But the Bishop objects to the use of this translation, “inasmuch as Catholic children," as he affirms "may be led to view it as authoritative." They may be led to regard the Bible itself as authoritative, its spirit, precepts and injunctions as obligatory, but the language will be with them much the same as it is with their seniors, the medium through which the thoughts are conveyed. No child will trouble itself with the nice distinctions to which the Bishop refers, nor would it be able to comprehend them, even if explained. What childhood seeks in all matters is the plain and intelligible; the intricate and abstruse, lie as much beyond its curiosity as its scope. We doubt if the Bishop, with all his solicitude on this subject, can interest a child in the question whether the books which

we regard as apocryphal, are of divine authority, or not, or whether the version which we use has every subtle shade of thought, which belongs to the original. These are questions for the learned, or at least for those of a maturer age, and it would be alike vain and unprofitable to crowd them on childhood.

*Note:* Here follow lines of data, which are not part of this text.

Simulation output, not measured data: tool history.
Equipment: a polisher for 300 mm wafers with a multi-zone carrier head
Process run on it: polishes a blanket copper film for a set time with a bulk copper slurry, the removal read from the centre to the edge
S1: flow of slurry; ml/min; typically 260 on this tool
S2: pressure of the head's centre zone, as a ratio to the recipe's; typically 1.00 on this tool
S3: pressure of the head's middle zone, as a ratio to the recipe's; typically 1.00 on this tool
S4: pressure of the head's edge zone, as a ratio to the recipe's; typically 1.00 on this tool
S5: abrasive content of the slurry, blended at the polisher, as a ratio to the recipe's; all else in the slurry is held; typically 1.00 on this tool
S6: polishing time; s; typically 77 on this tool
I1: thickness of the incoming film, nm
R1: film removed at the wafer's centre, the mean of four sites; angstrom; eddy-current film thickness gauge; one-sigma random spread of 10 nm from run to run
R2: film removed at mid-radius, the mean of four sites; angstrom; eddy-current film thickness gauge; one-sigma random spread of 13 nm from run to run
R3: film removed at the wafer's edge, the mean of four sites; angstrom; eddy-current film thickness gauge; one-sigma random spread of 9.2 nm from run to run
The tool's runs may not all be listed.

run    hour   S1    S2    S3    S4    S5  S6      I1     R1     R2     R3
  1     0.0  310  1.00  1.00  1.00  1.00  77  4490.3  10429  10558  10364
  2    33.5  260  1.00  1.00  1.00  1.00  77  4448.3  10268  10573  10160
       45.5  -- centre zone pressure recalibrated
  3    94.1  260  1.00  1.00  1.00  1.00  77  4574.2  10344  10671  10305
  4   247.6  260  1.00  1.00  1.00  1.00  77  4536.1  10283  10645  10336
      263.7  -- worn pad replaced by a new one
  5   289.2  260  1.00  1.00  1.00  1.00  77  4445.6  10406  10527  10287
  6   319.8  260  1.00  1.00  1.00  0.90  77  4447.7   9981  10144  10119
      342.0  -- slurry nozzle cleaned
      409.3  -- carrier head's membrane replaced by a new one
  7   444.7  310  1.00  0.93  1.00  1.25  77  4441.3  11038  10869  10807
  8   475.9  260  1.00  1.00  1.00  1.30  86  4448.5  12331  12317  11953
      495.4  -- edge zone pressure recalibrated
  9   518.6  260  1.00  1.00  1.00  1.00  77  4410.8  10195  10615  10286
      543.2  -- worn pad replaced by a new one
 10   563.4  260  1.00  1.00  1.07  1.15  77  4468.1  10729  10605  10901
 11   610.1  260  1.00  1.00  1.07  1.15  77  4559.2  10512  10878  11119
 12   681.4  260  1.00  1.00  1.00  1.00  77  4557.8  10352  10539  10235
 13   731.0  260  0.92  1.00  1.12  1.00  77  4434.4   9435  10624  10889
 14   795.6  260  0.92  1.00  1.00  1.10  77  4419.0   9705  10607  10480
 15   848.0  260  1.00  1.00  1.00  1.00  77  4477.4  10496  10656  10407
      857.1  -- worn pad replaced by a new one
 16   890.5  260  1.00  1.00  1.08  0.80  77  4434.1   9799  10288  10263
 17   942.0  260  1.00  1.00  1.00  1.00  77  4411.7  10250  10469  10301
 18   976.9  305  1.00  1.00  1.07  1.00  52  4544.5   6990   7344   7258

But why should the Bishop be so solicitous on these nice points, since the circulation of the Scriptures themselves is discouraged, if not interdicted, by the canons of his own church. If the book as a whole be of so little concern to the general reader, or so difficult of interpretation, that it may with propriety be withheld from him, why be so alarmed about the possible misconception of a few passages. If a few partial errors of translation be fatal to the pupil, what must ignorance of the whole be? Can a man walk more safely in utter darkness than in the light, imperfect though it be? He is perhaps more easily led, if he cannot see his own path, and if this dependence be the object sought, it is undoubtedly best achieved in this form. But the Protestant clergy seek no such advantage. They do not believe that their influence is to be overthrown by the intelligence of the great mass, or that ignorance is the parent of devotion. They believe that their power to do good is in harmony with a spirit of investigation, and the progress of religious truth. Hence they put the Bible into the hands of every man, and invite to it the most free, searching and anxious inquiry. They ask no deference to their own opinions any farther than these opinions are sustained by the plain declarations of that book. They will not themselves submit to an arbitrary rule of faith, deriving its authority from man, nor will they exact this from others. They believe in no human infallibility, and set aside even the decision of the Pope, whenever that decision fails to harmonize with their own conceptions of truth and duty. They lose it is true, in this way, that exact unity of belief on all points which characterize Roman Catholics. But they gain in freedom of thought and force of individual conscience more than they lose by the absence of such a Procrustean faith.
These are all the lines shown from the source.